Let’s identify the key metrics of interest:

Primary success metric: We are interested in measuring adoption of the new reaction as well as the change in user engagement to reactions and stories. Stories with reaction rate (# stories with reaction/# stories viewed), new reaction adoption rate (# times new reaction used/# times user reacted to a story), interaction rate (# interactions per story/# stories viewed), # stories created are relevant metrics.

North Star metric: User engagement measured by time spent on the app (minutes per day) and dau (daily active users) are key metrics that social media companies typically care about. We want to make sure the new reaction doesn’t hurt overall user engagement.

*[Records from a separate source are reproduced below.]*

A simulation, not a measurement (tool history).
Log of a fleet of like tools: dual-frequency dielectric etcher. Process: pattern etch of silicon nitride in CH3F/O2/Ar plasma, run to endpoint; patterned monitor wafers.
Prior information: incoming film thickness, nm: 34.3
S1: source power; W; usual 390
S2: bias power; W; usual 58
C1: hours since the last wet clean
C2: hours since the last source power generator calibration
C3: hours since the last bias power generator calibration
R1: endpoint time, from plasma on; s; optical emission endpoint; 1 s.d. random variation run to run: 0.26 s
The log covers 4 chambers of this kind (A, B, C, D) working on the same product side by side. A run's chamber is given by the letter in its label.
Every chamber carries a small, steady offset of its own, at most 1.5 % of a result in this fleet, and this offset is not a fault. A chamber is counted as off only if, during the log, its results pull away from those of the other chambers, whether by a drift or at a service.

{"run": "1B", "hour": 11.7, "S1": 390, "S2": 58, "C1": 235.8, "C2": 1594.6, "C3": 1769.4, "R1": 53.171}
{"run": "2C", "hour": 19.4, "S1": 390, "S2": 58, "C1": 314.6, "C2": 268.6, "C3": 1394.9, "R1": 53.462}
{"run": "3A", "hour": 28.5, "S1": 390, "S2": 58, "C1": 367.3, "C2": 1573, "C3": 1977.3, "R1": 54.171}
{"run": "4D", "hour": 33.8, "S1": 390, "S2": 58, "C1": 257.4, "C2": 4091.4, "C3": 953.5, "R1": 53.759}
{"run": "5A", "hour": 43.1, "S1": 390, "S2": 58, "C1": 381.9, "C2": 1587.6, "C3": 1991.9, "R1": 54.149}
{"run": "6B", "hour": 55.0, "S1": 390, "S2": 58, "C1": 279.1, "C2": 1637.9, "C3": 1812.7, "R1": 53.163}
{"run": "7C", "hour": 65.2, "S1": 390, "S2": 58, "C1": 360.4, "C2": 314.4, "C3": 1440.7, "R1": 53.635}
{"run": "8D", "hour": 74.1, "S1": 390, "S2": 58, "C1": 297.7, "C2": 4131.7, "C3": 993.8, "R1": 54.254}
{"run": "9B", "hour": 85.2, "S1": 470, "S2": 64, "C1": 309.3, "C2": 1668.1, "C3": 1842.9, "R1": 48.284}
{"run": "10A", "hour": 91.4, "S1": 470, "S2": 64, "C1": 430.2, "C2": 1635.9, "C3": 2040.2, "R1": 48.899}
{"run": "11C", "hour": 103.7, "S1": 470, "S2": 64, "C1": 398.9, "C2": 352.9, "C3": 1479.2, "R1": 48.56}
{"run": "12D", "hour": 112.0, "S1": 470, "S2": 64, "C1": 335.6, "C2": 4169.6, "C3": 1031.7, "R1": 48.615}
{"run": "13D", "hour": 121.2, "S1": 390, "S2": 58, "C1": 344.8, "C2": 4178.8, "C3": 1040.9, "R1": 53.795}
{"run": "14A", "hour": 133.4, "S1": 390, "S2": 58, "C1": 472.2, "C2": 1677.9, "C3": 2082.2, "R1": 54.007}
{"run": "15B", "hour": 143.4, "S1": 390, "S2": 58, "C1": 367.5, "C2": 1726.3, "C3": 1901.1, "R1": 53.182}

Guardrail metric: Reaction rate (# reactions/# stories viewed) is important to monitor since this can help alert about unexpected bugs such as if the new reaction causes other existing reactions to not work properly. If # stories viewed per user goes down, this could also be an indication of bugs or that users find the new reaction annoying. Crash rate or bounce rate are also good guardrail metrics to ensure system health isn’t declining.

Secondary metric: Repeated usage (users who use the new reaction multiple times) can be interesting to analyze to identify potential super users. Notification engagement rate (i.e. how users react to the notification about the new reaction) can also be interesting to understand if the notification is effective in informing users about the new reaction feature or if further iterations are needed.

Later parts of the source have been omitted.